Cramming Sam's top tips from chapter 3
Click on the topic to read Sam's tips from the book
Problems with NHST
- A lot of scientists misunderstand NHST. A few examples of poorly understood things related to significance testing are:
- A significant effect is not necessarily an important one.
- A non-significant result does not mean that the null hypothesis is true.
- A significant result does not mean that the null hypothesis is false.
- NHST encourages all-or-nothing thinking whereby an effect with a p-value just below 0.05 is perceived as important whereas one with a p-value just above 0.05 is perceived as unimportant.
- NHST is biased by researchers deviating from their initial sampling frame (e.g., by stopping data collection earlier than planned).
- There are lots of ways that scientists can influence the p-value. These are known as researcher degrees of freedom and include selective exclusion of data, fitting dsifferent statistical models but reporting only the one with the most favourable results, stopping data collection at a point other than that decided at the study’s conception, and including only control variables that influence the p-value in a favourable way.
- Incentive structures in science that reward publication of significant results also reward the use of researcher degrees of freedom.
- p-hacking refers to practices that lead to the selective reporting of significant p-values, most commonly trying multiple analyses and reporting only the one that yields significant results.

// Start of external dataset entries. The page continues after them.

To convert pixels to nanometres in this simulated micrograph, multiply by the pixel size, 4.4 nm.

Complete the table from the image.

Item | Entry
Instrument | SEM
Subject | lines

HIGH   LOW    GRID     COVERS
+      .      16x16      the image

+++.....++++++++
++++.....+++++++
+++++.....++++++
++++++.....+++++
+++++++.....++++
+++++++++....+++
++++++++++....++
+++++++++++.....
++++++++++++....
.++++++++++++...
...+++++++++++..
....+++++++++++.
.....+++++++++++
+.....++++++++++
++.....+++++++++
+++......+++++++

- Hypothesizing after the results are known (HARKing) occurs when scientists present a hypothesis that was made after data analysis as though it were made at the study’s conception.
Effect sizes and meta-analysis
- An effect size is a way of measuring the size of an observed effect, usually relative to the background error.
- Cohen’s d is the difference between two means divided by the standard deviation of the mean of the control group, or by a pooled estimate based on the standard deviations of both groups.
- Pearson’s correlation coefficient, r, is a versatile effect size measure that can quantify the strength (and direction) of relationship between two continuous variables, and can also quantify the difference between groups along a continuous variable. It ranges from −1 (a perfect negative relationship) through 0 (no relationship at all) to +1 (a perfect positive relationship).
- The odds ratio is the ratio of the odds of an event occurring in one category compared to another. An odds ratio of 1 indicates that the odds of a particular outcome are equal in both categories.
- Estimating the size of an effect in the population by combining effect sizes from different studies that test the same hypothesis is called meta-analysis.
Summary of the Bayesian process
1. Define a prior that represents your subjective beliefs about a hypothesis (the prior is a single value) or a parameter (the prior is a distribution of possibilities). The prior can range from completely uninformative, which means that you are prepared to believe pretty much anything, to strongly informative, which means that your initial beliefs are quite narrow and specific.
2 Inspect the relevant data. In our frivolous example, this was observing the behaviour of your crush. In science, the process would be a bit more formal than that.
3 Bayes’ theorem is used to update the prior distribution with the data. The result is a posterior probability, which can be a single value representing your new belief in a hypothesis, or a distribution that represents your beliefs in plausible values of a parameter, after seeing the data.
4 A posterior distribution can be used to obtain a point estimate (perhaps the peak of the distribution) or an interval estimate (a boundary containing a certain percentage, for example 95%, of the posterior distribution) of the parameter in which you were originally interested.
- Bayes’ theorem can be used to update your prior belief in a hypothesis based on the observed data.
- The probability of the alternative hypothesis given the data relative to the probability of the null hypothesis given the data is quantified by the posterior odds.
- A Bayes factor is the ratio of the probability of the data given the alternative hypothesis to that for the null hypothesis. A Bayes factor greater than 1 suggests that the observed data are more likely given the alternative hypothesis than given the null. Values less than 1 suggest the opposite. Values between 1 and 3 reflect evidence for the alternative hypothesis that is ‘barely worth mentioning’, values between 1 and 3 is evidence that ‘has substance’, and values between 3 and 10 are ‘strong’ evidence (Jeffreys, 1961).